Des Moines, IA Pigs aren't known for being picky, but new research shows they avoid bitter tastes when they can.
In a new study of nursery pig diets, researchers from the University of Alberta offered pigs different amounts of soybean meal, napus canola meal and juncea canola meal. They found that pigs ate more soybean meal when given a choice.
Napus canola meal and juncea canola meal come from rapeseed and mustard greens, respectively. Canola meals are less expensive than soybean meal. If producers can replace soybean meal in swine diets, they could produce pork at a lower cost.
In a presentation at the 2013 ADSA Midwest Branch / ASAS Midwestern Section Meeting, Dr. Jose Luis Landero said previous studies showed that producers can replace up to 20 percent of soybean meal with napus canola meal without affecting pig performance.

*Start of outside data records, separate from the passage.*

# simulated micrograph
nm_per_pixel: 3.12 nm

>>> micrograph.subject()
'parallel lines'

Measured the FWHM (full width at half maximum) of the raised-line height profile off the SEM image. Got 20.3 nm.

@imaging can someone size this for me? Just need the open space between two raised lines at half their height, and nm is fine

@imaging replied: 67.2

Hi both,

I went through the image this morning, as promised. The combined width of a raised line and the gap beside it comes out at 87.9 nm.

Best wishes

Landero said the drawback to using canola meals is that the feeds naturally contain more glucosinolates. Glucosinolates are organic compounds that can cause a bitter taste. Brussels sprouts are high in glucosinolates, for example. A high level of glucosinolates in swine feed could cause swine to eat less.
In recent feeding trials, Landero and fellow researchers set up pens with two feeders. In the first trial, one feeder had a commercial soybean meal diet, and the other feeder had a percentage of napus or juncea canola meal to replace the soybean meal. In the second trial, the control feeder had neither soybean or canola meals, and the test feeder can some percentage of the three meals.
The researchers tested 360 pigs overall. They measured feed preference by dividing the feed intake of the test diet with total feed intake per pen.
According to Landero, the data showed a clear preference for soybean meal over napus or juncea canola meal. Juncea meal was the least favorite choice. Landero hypothesized that that was because juncea canola meal contains different types of bitter glucosinolates.
Landero warned scientists and producers to be careful about interpreting feed preferences. Pigs do not normally get a choice of feed, so they would probably still eat a diet with a low level of napus or juncea canola meal.